Dogfighting: history and [graphic] photos.
"He's a pit bull fighter. He's one of the ones that they call 'the big boys:' that's who bets a large dollar. And they have the money to bet large money. As I'm talking about large money -- $30,000 to $40,000 -- even higher. He's one of the heavyweights."
In all seriousness, if the charges are true and Vick was involved in this sickening stuff, I hope he never sets foot on a football field again. In fact, I hope he never sets foot outside of a prison again.
To me, harming animals isn't much of a step down from harming humans. In some instances, it's worse. A dog is completely reliant on its owner. It's completely trusting and loyal to its owner.
To take that trust and loyalty and use it to cause that dog or another pain is one of the most twisted, despicable things imaginable to me. I have no desire to interact with someone who is so lacking of conscience that they could even condone something like that. I don't want to see that person on my TV. I don't want to know about that person making millions of dollars and living a good life.
I can't imagine I'm alone in this. And that's a huge problem for the NFL and Goodell -- one that can't be swept away with press releases and apologies. There's no apology for this.

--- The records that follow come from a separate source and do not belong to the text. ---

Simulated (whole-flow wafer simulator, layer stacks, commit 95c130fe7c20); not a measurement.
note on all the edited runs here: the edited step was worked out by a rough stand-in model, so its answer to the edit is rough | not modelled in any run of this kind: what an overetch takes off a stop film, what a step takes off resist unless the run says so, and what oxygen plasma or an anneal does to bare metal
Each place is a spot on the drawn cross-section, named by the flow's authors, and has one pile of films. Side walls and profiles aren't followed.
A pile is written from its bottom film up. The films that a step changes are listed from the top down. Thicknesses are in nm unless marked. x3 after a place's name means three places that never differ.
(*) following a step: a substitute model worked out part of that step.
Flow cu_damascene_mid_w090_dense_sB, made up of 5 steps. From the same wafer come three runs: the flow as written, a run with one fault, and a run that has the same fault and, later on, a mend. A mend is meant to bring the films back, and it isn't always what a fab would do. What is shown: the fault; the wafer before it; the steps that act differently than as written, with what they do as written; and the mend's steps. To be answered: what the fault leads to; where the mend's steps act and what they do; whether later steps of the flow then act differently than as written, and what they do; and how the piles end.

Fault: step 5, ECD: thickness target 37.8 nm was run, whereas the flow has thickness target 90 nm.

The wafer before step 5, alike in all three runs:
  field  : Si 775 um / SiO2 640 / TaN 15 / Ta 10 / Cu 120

I read an account of a "great fight" a while back. During the last "scratch" --- a dog that can't, or won't, cross the pit and tackle the other dog loses --- one of the pit bulls heard a spectator shouting his name. Blinded and near death from his injuries, the dog turned and stumbled toward the voice. The other dog had just enough strength left to move in for the kill.
One of North America's better-known dogfighters has admitted, "There isn't a [pit bull] on earth that wouldn't prefer lying on your sofa to being a champion in the square." I share my sofa with two splendid pit bulls, and you can imagine what I think of dogfighters.
"Scum" doesn't even come close.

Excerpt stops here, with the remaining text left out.